Bangalore: Steve Jurvetson, managing director of US-based venture capital firm Draper Fisher Jurvetson (DFJ), is known for his talent of spotting so-called disruptive technologies, or innovations that improve a product or service in unexpected ways.
Jurvetson, who has invested in companies such as Hotmail (acquired by Microsoft Corp.), which offered the first free Web-based email, is now looking at opportunities in life sciences, clean technology and energy. He is visiting India for the first time to scout for companies that could help DFJ’s portfolio start-ups.
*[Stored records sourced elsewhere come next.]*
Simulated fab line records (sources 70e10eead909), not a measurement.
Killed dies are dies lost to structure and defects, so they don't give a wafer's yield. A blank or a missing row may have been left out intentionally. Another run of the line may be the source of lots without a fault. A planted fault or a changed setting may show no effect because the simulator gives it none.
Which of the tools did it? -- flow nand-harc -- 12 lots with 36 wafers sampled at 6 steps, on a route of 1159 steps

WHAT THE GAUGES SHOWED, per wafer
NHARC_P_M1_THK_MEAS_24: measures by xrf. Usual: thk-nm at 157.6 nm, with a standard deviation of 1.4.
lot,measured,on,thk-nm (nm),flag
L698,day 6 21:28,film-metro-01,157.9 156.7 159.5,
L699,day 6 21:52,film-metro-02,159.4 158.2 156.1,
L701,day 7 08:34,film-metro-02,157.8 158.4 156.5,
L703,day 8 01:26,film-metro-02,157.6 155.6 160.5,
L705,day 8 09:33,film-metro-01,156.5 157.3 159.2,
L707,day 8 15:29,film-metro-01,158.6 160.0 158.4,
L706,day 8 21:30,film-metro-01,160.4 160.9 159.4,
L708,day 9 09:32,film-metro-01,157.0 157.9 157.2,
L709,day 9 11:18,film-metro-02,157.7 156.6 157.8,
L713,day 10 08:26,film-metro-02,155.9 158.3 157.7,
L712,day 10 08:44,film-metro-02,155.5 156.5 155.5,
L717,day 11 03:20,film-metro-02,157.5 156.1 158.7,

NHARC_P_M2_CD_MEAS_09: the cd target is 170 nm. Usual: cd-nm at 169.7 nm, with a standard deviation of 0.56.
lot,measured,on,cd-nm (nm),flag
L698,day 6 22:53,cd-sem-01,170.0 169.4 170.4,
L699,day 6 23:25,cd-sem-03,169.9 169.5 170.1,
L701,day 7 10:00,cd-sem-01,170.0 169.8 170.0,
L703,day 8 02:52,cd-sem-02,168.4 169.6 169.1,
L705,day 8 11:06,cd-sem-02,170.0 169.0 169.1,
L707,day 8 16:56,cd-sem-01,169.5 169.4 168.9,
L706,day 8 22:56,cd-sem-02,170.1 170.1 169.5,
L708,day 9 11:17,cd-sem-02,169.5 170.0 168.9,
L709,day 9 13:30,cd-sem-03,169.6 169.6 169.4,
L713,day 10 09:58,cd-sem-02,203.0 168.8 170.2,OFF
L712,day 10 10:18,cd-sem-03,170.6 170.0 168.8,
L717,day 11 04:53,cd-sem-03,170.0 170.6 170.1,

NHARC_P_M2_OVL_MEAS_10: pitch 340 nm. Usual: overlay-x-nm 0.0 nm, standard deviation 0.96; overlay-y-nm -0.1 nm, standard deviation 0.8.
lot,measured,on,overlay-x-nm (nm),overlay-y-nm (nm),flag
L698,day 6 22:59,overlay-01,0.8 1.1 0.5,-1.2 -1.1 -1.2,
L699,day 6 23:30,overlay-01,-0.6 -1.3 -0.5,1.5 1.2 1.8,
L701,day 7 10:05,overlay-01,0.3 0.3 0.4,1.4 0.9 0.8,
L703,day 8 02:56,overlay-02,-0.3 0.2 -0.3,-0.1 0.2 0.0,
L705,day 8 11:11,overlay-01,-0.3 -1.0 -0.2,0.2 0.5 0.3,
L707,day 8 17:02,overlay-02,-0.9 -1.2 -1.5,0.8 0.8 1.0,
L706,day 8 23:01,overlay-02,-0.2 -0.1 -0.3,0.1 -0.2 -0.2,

DFJ, which recently raised $350 million (Rs 1,596 crore) for the Draper Fisher Jurvetson Fund X, may invest 15% of the corpus in the country, Jurvetson says in an interview. Edited excerpts:
How important is India in DFJ’s investment plans, particularly as emerging markets are becoming increasingly competitive in terms of attracting investments?
I am here for our portfolio, which is ever-growing. There is nothing like visiting a facility to get a sense of how companies work. We are meeting companies that we have been having conversations with but haven’t invested in. There are many companies in the US and China who want to work with start-ups here. Corporate houses and big companies can be meaningful distribution channels for start-ups.
Has the Indian market panned out as well as it was visualized by you?
While we cannot tell the future, what we do have is a general sense of how things work. In India, we have a wonderful entrepreneurial network, age demographics and domestic market, pointing to a burgeoning opportunity that entrepreneurs can leverage.
While there are huge opportunities in India, start-ups here are actively looking at going global. The rate at which Internet, consumer Internet, payment systems, e-commerce is developing, we are a bit behind. The scope of technology opportunity is high. Five or six years ago, there would be debates if life sciences, energy, clean tech would be happening in a big way in India. It’s all here. It’s a new perspective. There’s an interesting diversity.
Considering India is not big on exits for venture capital firms as yet, how do you see exits shaping up?
Seriously, if a company is growing and is doing well, it does not matter when an IPO (initial public offering) happens. Exits is something I never had to worry about in the past and will not worry (about) in the future as well. You have to build businesses for longer term. An exit for the company is a non-important event. Investors may care about it but companies should not. I have never sold a share of a DFJ company. Personally, I do not look at IPOs for an exit.
What are your India plans? Any plans for an India dedicated fund?
There is no remarkable change in our strategy. A bit of diversification that we may do may include some late-stage investments like iYogi but by no means would we change our strategy. A country-specific fund is not interesting. Honestly, it could happen if you think forward on a long-term basis. There could be multiple funds in India and China. We have something on mind about a corpus for India from our $350 million fund and it’s very opportunistic. So the way we manage it is that 15% could go to India.